Thursday, June 20, 2013

Federal Reserve leaves interest rates alone and pledges to continue stimulus

The US Federal Reserve left interest rates unchanged and reaffirmed its pledge to maintain its massive stimulus program amid further signs of a split in the central bank's committee and speculation that chairman Ben Bernanke is preparing to step down.


After a two-day meeting of the Federal Open Market Committee, the Fed concluded that the possibility that the US economic recovery would slip into reverse, taking the jobs market with it, had "diminished since the fall."

"Labor market conditions have shown further improvement in recent months, on balance, but the unemployment rate remains elevated. Household spending and business fixed investment advanced, and the housing sector has strengthened further, but fiscal policy is restraining economic growth," said the Fed.

Against this backdrop, the Fed said it would continue to pump $85bn into the economy, buying $40bn of mortgage-backed securities and $45bn in Treasury bonds in an attempt to keep interest rates at rock-bottom levels and encourage investment.

Bernanke recently suggested that the Fed could taper off the bond-buying programme, known as quantitative easing (QE).

That suggestion shook investors. US stock markets rose after the release of the statement. Bernanke will give further details at a press conference this afternoon. However two members of the FOMC signaled in the latest statement that they had doubts about the Fed's handling of its quantitative easing policy.

James Bullard, president of the Federal Reserve Bank of St Louis, said the committee should "signal more strongly its willingness to defend its inflation goal in light of recent low inflation readings."

Long-time QE critic Esther George, president of the Federal Reserve Bank of Kansas City, again voiced her concern that the policy "increased the risks of future economic and financial imbalances".

Jack Ablin, chief investment officer at BMO Private bank, said the mixed messages were likely to continue as the Fed wants to keep up its stimulus program while warning that it will not last forever.

"We believe Bernanke would like to keep the pedal to the floor with stimulus in an effort to spur as much growth and employment for as long as possible.

At the same time, the Fed will continue to employ a Federal 'open mouth' policy to keep stocks and housing from rising too much further above fair value," he said in a note to investors.

At his regular press conference on Wednesday afternoon, the Fed chairman is also expected to be quizzed about when he will step down following comments by the president earlier this week.

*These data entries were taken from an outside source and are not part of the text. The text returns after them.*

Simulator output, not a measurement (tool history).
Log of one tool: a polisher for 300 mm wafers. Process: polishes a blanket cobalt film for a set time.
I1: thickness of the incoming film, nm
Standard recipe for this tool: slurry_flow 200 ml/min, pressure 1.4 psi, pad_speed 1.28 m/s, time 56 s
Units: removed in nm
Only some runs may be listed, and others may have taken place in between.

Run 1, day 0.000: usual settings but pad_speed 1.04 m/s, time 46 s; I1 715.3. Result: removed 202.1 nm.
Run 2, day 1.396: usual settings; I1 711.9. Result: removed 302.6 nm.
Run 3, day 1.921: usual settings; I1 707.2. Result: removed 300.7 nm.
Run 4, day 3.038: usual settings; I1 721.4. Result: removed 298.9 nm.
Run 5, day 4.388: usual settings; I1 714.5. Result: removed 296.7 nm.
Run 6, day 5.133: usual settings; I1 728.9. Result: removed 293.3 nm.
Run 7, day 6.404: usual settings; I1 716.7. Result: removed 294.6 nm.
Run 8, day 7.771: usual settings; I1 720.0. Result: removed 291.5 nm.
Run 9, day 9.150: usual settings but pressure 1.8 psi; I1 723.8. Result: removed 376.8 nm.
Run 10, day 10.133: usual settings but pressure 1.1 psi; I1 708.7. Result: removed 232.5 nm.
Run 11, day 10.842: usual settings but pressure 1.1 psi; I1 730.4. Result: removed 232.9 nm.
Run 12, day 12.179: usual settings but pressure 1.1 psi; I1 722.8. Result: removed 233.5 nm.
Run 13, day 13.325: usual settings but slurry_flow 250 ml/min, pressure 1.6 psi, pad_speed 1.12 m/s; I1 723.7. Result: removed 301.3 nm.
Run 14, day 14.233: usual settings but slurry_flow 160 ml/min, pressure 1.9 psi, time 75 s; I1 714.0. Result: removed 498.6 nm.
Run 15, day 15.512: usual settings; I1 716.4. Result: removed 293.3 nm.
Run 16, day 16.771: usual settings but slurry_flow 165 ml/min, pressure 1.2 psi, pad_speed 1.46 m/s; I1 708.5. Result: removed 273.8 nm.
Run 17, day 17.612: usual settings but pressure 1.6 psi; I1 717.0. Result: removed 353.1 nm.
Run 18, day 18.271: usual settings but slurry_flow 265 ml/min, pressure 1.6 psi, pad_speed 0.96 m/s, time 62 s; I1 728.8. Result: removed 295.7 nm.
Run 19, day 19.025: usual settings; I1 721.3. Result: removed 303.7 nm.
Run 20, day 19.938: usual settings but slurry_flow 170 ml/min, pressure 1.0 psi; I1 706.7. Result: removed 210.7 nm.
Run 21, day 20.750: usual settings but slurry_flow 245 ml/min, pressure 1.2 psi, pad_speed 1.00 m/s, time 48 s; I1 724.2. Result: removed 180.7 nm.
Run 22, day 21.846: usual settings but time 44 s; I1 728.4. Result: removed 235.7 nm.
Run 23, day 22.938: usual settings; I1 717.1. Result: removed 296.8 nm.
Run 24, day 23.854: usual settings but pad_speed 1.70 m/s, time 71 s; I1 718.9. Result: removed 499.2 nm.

On Monday, Barack Obama said Bernanke has stayed in his job "longer than he wanted to or he was supposed to."

In an interview with Charlie Rose on PBS, the president said Bernanke, a 59-year-old former Princeton University professor, had been "an outstanding partner" in helping the US recover "from what could have been an economic crisis of epic proportions."

Bernanke was appointed chairman by president George W Bush in February 2006. His second four-year stint at the central bank officially ends January 31. While few expected him to seek, or get, a third term the comments were seen as a clearest signal yet that his time as Fed chairman is drawing to a close.